You could watch someone compete/perform at a very high level on TV, but seeing how it's done does not make you successful.
But perhaps what you see is what won't work. Its all about watching good habits be executed over and over. Imagine wanting to play tennis, and you think you're doing good because you know how to hit the ball, but for some reason you never win matches. Then after watching a pro play, you learn that they not only hit the ball, but they have to always run towards the ball because the other player hardly ever hits the ball back to where you are. It might sound stupid since we all know how tennis works, but watching just this one profound change can make all the difference to your game. Everyone might say just hit the ball, and you're already hitting it when it comes to you, but nobody ever says how aggressively you have to run after it as well.
So, I have to strongly disagree that mentoring someone is ridiculously easy. Showing someone how to trade successfully may be, but that's not the same thing.
I'm just honestly so sick of people saying they will help other traders work on their own method. Fuck, each one of us that have been here for years can help someone else. All we do is look at their stats, look at their trades, see where the losses are, and magically come up with a set of rules that would turn those losses into wins. Then we sound so smart! We can throw out catches phrases like "here you chased the price, and now your stop had to be too big", which is always obvious after you know what happened. Or "here you used a tight stop when you're clearly trading in chop", which is once again only ever apparent in hindsight. It all sounds brilliant when someone wants to mentor you because they have the advantage of stating the obvious after the fact.
If I was to ever have a mentor, I would say let me watch you trade for one week so I get a feel for your trading style and stats. Then for the second week let me follow your trades. If of course I find that I can't even blindly follow a winning trader and match his performance, then its a big clue about where the problem is. Third week I would want to start anticipating the setups and make suggestions in advance to see if he would agree. Like here comes a double bottom and it looks oversold, do you think a long here would work? Its not about him teaching me anything, its about me asking questions and picking his brain. I don't expect him to have a curriculum planned.
He probably doesn't even know how to teach, as is the case with most professions. To be an excellent teacher is an even higher skill than to excel at that activity, assuming of course that you excel at said activity. To do it well and be able to teach it is extraordinary. So why are we looking for such a person? There really are only three combinations.
1. You're not really that good at trading, but you've studied so much and do such great analysis that you probably have lots of great insight to share. And since you're never making live calls or can prove you're trading, its easy to demonstrate how vast your trading knowledge is. This is where most people fall into.
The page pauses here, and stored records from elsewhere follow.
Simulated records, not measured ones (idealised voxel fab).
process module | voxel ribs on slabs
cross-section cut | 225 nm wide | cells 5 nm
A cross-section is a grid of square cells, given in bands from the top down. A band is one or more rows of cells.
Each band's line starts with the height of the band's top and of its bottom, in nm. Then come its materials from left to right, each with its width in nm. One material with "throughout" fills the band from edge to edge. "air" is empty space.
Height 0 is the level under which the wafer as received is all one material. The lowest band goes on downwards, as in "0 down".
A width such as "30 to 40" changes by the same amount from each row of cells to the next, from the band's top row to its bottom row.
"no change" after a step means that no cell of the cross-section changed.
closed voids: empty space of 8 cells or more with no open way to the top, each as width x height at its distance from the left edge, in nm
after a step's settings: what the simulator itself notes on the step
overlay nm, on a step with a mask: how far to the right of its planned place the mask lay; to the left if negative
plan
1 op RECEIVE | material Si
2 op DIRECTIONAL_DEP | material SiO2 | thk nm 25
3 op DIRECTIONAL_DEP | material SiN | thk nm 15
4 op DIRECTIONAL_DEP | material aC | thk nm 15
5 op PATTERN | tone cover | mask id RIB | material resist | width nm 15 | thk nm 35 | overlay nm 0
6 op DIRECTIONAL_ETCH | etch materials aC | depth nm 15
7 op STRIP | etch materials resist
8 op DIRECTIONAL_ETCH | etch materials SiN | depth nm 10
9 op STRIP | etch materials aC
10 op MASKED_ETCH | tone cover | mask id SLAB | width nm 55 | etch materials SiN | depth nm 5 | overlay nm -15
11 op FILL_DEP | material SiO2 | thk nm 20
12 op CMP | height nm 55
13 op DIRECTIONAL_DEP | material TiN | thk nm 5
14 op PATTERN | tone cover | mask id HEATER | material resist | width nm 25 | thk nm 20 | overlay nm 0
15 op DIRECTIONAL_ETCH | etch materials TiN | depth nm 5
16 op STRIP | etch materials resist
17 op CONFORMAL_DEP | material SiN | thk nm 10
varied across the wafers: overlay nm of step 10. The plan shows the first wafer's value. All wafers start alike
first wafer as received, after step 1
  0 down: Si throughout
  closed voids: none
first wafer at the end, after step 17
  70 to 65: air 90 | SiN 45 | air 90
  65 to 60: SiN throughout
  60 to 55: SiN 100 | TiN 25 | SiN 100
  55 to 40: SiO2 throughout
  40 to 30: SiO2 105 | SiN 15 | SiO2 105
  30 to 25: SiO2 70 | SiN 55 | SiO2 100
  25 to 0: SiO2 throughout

2. You're a great trader, but can't quite explain how you do what you do. You get hunches, based on tons of screen time, but its not something that you can really put down on paper, and obviously don't even care to. You have your rules, but know how to break them because each day really is different. So you're willing to take the risk to put on an aggressive trade because you understand why you did it and how you will manage it. You simply journal for yourself, or maybe not even anymore as what you're doing is essentially the same day after day, and so your main focus is on proper execution and counting your profits. This is the type of guy who would make a great mentor of the type I am describing.
3. This guy is not only an excellent trader, but an excellent teacher. He has a way of making concepts easy to understand, but most importantly, can asses where the student is lacking. Its like if you're teaching another language and the dumb teacher would just get students to repeat works after them hoping they catch onto the accent. The excellent teacher would understand that for some languages, tongue position is of utmost importance, and yet in other languages, sounds don't come from exact positions of the tongue. The teacher would know that even before we practice the sounds, we first need to make sure the tongue is in the right place of the mouth. This type of ability, to not only perhaps the task with a high degree of proficiency, but also identify where others are failing at it is truly unique.
With regards to trading, this teacher, as an example, would be able to assess that the student cannot process information as quickly as others, so its critical for this student to develop more of a swing trading strategy vs. having to make decisions in seconds. Or perhaps another student is extremely fearful of losses, so its perhaps best to look for a strategy without long hold times, focusing on high win rate vs. a strategy with huge wins, but lots of little losses along the way.
So this type of teacher is not only just showing a student how they make money, but able to asses the failings of the student with regards to their own trading, and put them back on the road of the path that they are on. Its like they are the world's best coder and can not only code themselves, but fix other people's coding deficiencies, which I hear is extremely difficult to do if you are tasked with fixing the bugs in what someone else wrote without the luxury of starting from scratch and just doing it how you would want to.
Clearly finding a teacher like this is an impossible endeavor. But striving to find someone in the second category is I think vastly superior to picking up someone from the first. We have tons of people here at ET who fall into category 1. Category 3 we can all just forget about.